The Natural Gas Act (NGA) authorises the FERC to approve the construction and operation of interstate gas pipelines. As part of the approval process, the FERC must satisfy the National Environmental Policy Act (NEPA). Under the NEPA, federal agencies must assess potential environmental effects before taking a major action that may significantly impact the environment. The disagreement among the commissioners involves the scope of those NEPA reviews.

While the FERC has not hesitated to assess GHG emissions from the construction and operation of proposed pipelines, the manner in which a project’s lifecycle GHG emissions should be evaluated has become contentious. That conflict found its way to the courts in 2017 when the DC Circuit ruled in the Sierra Club case that the FERC had failed to adequately analyse the downstream impacts of GHG emissions in approving a pipeline project extending from Georgia to Florida (SMP Project) – in pipeline transport, emissions from the fuel’s end use are referred to as ‘downstream’.

The court noted that the NEPA review requires consideration of both direct and indirect effects, indirect effects being those caused by actions later in time or farther removed in distance from the project but still reasonably foreseeable. It found that downstream emissions from the SMP Project were a reasonably foreseeable indirect effect because the project’s entire purpose was to provide capacity to transport natural gas to electric generating plants in Florida. The court rejected the FERC’s argument that it was impossible to know the exact quantity of GHGs that would be emitted as a result of the project, opining that the NEPA necessarily involves some reasonable forecasting.

Thus, the FERC should either have provided a quantitative estimate of the downstream GHG emissions or explained specifically why it could not do so. The matter was remanded to the FERC, which completed an expanded NEPA analysis and reinstated the SMP Project approval.

Despite having performed a more fulsome NEPA review for the next few pipeline applications, in May 2018, the FERC majority rolled back its analysis in denying a rehearing of a certificate granted for Dominion Transmission’s New Market Project. The FERC noted that, in matters after SMP, it mistakenly had gone “beyond that which is required by NEPA by evaluating the potential impacts associated with unconventional natural gas production and downstream combustion of natural gas even though” the parties had not identified the end use of the gas and there were no reasonably foreseeable downstream GHG emissions. In contrast, the FERC distinguished the earlier SMP Project, the purpose of which was clearly identified and reasonably foreseeable.

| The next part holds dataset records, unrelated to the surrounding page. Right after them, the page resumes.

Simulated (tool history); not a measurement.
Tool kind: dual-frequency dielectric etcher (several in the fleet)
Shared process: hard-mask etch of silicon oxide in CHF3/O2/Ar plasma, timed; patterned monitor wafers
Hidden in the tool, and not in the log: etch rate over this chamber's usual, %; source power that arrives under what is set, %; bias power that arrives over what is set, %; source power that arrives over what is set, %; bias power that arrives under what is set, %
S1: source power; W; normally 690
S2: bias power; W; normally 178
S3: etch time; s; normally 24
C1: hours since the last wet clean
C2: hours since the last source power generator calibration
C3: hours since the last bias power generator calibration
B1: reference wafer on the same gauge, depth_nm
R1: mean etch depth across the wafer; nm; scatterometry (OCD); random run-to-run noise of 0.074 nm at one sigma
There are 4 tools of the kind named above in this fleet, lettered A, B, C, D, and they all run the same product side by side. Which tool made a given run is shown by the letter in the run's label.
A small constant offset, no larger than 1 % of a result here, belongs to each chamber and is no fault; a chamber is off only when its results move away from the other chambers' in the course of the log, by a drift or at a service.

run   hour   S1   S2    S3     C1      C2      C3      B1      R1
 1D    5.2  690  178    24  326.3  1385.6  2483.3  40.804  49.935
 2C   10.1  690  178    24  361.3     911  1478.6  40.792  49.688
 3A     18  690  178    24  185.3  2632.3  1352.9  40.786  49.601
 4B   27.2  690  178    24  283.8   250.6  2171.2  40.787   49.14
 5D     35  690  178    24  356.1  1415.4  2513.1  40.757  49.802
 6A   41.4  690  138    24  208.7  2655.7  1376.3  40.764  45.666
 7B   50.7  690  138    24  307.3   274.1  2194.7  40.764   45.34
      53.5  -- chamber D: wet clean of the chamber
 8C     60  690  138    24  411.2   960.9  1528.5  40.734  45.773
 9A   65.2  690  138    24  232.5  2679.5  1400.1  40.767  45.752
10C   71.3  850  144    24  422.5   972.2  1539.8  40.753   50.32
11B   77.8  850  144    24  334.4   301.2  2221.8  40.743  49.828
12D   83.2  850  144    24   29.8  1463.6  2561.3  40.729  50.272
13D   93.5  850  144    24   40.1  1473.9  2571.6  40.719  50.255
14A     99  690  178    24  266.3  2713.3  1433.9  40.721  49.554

The minority Democratic commissioners opposed the shift in how upstream and downstream emissions would be addressed thereafter in the NEPA process (in pipeline transport, the emissions from fossil fuel production are referred to as ‘upstream’). The commissioners criticised the new policy as ignoring what they had concluded were reasonably foreseeable upstream and downstream emissions in the vast majority of cases. They further contended that the claimed lack of foreseeability of emissions was due to the majority’s failure to ask applicants for necessary information regarding the origin and end use of the natural gas.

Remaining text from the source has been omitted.